In the last several years, AI/ML technologies have become pervasive in academia and industry, finding its utility in newer and challenging applications. While there has been a focus to build better, smarter and automated AI pipelines, little work has been done to systematically understand the challenges in determining the readiness of data to be fed to this pipeline. Given a business problem, questions whose answers are still elusive include: how does one select the right data from a data source? Is the data collected of the appropriate quality? If not, what cleaning techniques should be applied, and how to determine if the goals of data cleaning are achieved? and so on. Researchers and practitioners alike have increasingly come to the realization that the real-world utility of an ML model is only as good as the data it has been trained on. Therefore, developing techniques and frameworks that help us determine the readiness of data for training and deploying machine learning models is of utmost importance.

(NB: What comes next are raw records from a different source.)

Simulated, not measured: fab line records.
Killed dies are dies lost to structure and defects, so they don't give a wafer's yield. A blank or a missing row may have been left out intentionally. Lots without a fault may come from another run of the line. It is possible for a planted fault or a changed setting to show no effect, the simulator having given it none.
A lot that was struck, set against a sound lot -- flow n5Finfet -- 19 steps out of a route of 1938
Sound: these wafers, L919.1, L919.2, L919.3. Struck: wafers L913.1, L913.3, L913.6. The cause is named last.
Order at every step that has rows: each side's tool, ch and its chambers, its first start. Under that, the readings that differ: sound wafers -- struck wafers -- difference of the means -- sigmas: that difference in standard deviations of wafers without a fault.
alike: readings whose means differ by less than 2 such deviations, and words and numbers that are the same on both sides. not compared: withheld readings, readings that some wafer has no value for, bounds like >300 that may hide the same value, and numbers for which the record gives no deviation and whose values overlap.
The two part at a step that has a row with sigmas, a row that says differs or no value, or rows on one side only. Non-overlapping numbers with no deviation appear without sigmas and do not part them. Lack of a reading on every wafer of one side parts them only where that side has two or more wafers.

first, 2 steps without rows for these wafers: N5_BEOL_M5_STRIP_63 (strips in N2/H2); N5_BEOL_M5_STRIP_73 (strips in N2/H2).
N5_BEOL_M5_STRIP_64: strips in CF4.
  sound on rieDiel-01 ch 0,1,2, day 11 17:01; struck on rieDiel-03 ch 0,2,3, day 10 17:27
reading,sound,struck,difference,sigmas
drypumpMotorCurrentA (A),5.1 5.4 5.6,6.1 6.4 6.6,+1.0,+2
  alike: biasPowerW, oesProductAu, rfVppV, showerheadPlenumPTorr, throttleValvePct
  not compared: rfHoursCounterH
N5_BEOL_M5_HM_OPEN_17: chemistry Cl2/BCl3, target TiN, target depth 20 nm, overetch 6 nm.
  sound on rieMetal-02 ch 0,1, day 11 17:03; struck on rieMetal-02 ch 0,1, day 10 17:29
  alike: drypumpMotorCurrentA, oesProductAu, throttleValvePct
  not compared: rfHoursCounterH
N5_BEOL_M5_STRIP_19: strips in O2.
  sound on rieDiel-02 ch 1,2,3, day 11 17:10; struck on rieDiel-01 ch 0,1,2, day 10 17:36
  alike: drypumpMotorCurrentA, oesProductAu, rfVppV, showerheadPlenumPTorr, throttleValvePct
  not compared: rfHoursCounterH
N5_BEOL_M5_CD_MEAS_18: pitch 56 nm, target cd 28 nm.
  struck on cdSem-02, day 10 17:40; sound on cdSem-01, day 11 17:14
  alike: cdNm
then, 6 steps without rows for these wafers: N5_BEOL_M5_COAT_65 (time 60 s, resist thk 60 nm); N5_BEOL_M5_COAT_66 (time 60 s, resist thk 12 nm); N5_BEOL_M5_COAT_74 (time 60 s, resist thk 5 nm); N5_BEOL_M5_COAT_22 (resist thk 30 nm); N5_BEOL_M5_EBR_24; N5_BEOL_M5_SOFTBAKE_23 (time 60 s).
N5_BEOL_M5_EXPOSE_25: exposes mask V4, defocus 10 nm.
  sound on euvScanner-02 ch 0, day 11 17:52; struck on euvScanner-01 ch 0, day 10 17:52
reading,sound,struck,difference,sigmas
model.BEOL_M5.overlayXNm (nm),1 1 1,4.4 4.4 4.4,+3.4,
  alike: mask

The goal of this workshop will be to get researchers working in the fields of data acquisition, data labeling, data quality, data preparation and AutoML areas to understand how the data issues, their detection and remediation will help towards building better models. With the focus on different modalities such as structured data, time series data, text data and graph data, this workshop invites researchers from academia and industry to submit novel propositions for systematically identifying and mitigating data issues for making it AI ready. Methods of data assessment can change depending on the modality of the data. This workshop will invite submissions for data readiness for different modalities: structured (or tabular) data, unstructured (such as text) data, graph structured (relational, network) data, time series data, etc. We would like to explore state-of-the-art deep learning and AI concepts such as deep reinforcement learning, graph neural networks, self-supervised learning, capsule networks and adversarial learning to address the problems of data assessment and readiness.
Authors are invited to submit original, previously unpublished research papers. Research papers, up to 10 pages, describing original and novel research work, including research results and evaluations should be submitted. Research papers should not have been published or submitted for publication concurrently elsewhere.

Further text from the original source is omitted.